Starting a business is an attractive proposition if you’re of an independent, entrepreneurial mind. While you’re no longer directly working for a manager or boss, you’re bound by your responsibility to your employees and investors to push for success for this new venture. Understanding the lifecycle that most start ups follow can help you to plan, and push for the best outcomes.
The Early Days
Before you even set out looking for funding, or commit to a written business plan, you need to prepare. The very earliest days of a start up are characterised by research and reading. If you don’t understand the market you’re selling into – and can’t demonstrate that understanding – you could be setting yourself up for failure in the near future; you could even find it difficult to convince people to fund your business as you won’t be able to show them how likely it is their investment will be returned!

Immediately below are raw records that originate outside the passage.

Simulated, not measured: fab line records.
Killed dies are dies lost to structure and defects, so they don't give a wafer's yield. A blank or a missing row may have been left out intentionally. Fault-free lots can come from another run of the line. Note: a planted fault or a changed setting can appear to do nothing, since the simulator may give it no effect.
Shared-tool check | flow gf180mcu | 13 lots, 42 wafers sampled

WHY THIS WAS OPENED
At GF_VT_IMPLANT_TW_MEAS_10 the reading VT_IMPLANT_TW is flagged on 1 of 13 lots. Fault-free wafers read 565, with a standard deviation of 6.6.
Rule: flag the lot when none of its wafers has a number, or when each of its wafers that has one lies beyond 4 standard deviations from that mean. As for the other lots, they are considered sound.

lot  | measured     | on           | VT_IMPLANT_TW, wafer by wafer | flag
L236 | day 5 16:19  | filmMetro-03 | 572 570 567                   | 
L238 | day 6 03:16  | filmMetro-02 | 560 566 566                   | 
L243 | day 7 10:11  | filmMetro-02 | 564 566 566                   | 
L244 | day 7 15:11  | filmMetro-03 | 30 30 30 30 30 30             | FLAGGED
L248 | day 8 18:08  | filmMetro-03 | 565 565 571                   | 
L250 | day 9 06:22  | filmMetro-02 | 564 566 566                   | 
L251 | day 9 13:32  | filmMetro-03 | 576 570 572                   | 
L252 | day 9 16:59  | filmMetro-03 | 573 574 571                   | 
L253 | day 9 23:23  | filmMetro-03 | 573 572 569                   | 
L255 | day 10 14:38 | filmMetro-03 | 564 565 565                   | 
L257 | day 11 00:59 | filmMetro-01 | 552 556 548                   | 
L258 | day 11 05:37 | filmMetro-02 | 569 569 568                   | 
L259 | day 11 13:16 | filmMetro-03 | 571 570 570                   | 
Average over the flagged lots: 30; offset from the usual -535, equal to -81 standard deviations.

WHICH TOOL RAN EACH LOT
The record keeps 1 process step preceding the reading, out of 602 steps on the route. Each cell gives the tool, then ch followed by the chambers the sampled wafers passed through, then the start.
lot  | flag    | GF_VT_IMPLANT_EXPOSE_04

The type of research you need to conduct to be truly ready to launch a business or pitch for funding depends on your industry and business model. The understanding you need to launch a local business based in a single location – a hairdressers, a restaurant or even a recruitment firm – is very different to the insight you need to make a success of a digital business with a global market. Working with a market research firm that specialises in international research can help you optimise your products and marketing for customers across the whole world!
Launching
The day you open your doors (physical or digital) is an important one. Your research should have helped to inform promotional marketing campaigns, so there are customers ready and waiting for you on day one, but you need to make sure your goods or services are reliable and offer customers genuine value so you can turn the novelty shoppers of day one into reliable customers and clients for the long term.
The Future
As you establish an audience for what you have to offer you need to start thinking about the future. These early days often serve simply to demonstrate the potential for your business: they give you figures to go to venture capital investors to persuade them to part with more significant investment so you can develop.
Other startups are built from the ground up with the intention of selling them when they begin to get established: they’re breeding grounds for tech or processes that could be used by bigger brands, and it’s a legitimate tactic to develop a business with a view to being profitably bought out in the mid-term!